Friday 6 December 2013

Midsummer’s Equation (真夏の方程式) (2013)

Summer. On a beautiful island fraught with tension between the natives and a team of developers keen to develop its natural resources, a detective begins to conduct a fresh investigation into an old murder case after his retirement, and is mysteriously found dead. A member of the team decides to pursue the matter...


The gimmick of the Galileo drama series can be summed up as Sherlock meets Numb3rs. You get a kick out of watching Professor Yukawa Manabu rely on pure logic, mathematics, and some physics concepts to solve the whodunnit.

Midsummer’s Equation, like The Devotion of Suspect X before it, abandons the whodunnit narrative almost entirely. Here, there is no question of who did the proverbial Mr Black in and how, but it’s the motive question, the “whydunnit” – why people do terrible things to each other, for each other (and who?) – that is more important and constitutes the real mystery that needs to be solved, and elevates a simple murder mystery into a subtle and moving drama.

Keigo Higashino’s script has an older, more mature Detective Galileo grow out of the eccentric ‘weirdo’ character type introduced in the drama series, so that he develops the personal empathy needed to solve not just a murder, but understand the mystery of human behaviour, but also to manage the consequences of the murder mystery being solved. In this instalment, the physicist comes across as not just a genius but a sage.

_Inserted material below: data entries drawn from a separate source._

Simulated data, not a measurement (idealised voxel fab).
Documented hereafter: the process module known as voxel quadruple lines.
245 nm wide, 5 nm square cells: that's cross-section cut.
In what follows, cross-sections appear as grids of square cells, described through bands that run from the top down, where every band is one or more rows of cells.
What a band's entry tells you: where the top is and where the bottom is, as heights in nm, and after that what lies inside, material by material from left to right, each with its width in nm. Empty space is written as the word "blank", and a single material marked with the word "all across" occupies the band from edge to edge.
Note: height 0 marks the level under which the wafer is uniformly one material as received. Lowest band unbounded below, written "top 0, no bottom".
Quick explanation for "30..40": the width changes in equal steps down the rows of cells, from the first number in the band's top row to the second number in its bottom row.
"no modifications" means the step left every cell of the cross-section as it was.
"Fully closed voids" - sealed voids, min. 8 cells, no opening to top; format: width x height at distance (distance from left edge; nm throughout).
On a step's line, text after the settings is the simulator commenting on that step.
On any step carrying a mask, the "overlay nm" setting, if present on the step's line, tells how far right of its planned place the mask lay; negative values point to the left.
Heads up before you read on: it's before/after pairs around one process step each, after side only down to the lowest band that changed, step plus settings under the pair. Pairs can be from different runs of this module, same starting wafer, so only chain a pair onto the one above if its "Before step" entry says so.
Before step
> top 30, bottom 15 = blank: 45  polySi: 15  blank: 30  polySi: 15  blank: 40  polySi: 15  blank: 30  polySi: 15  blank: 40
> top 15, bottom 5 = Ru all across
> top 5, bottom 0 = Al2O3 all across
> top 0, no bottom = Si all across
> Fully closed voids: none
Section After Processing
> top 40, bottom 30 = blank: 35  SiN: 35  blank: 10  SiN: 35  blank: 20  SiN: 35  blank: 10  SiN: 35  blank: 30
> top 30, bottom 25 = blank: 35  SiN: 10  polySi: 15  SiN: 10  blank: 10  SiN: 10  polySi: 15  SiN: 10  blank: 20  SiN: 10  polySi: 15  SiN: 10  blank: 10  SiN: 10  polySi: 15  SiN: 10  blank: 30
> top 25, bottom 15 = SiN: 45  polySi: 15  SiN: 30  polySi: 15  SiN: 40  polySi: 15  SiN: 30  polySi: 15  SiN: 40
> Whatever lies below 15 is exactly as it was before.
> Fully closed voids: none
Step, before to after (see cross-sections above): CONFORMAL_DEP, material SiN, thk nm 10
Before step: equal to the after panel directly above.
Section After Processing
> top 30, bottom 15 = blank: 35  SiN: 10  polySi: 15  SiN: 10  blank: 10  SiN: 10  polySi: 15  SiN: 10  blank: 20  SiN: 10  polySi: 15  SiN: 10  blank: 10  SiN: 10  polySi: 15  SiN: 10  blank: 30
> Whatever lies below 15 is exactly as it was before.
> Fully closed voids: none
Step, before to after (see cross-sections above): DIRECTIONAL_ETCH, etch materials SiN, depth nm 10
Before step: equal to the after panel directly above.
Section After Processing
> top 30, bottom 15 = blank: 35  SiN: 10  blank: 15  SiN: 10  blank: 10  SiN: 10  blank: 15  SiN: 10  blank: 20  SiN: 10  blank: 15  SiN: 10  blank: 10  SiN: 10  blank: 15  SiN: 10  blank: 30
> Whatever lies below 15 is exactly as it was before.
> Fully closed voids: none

Midsummer’s Equation shines as an ensemble project, with Masaharuu Fukuyama and Hikaru Yamazaki portraying an almost father-son relationship on one hand, and Anne Watanable, Gin Maeda, and Jun Fubuki as the prime suspects, a family with secrets everyone keeps from everyone else. One could say that it’s the tension between the two different family dynamics (and the brilliant acting and cast chemistry) that propels Midsummer’s Equation, and not the narratology of the murder mystery.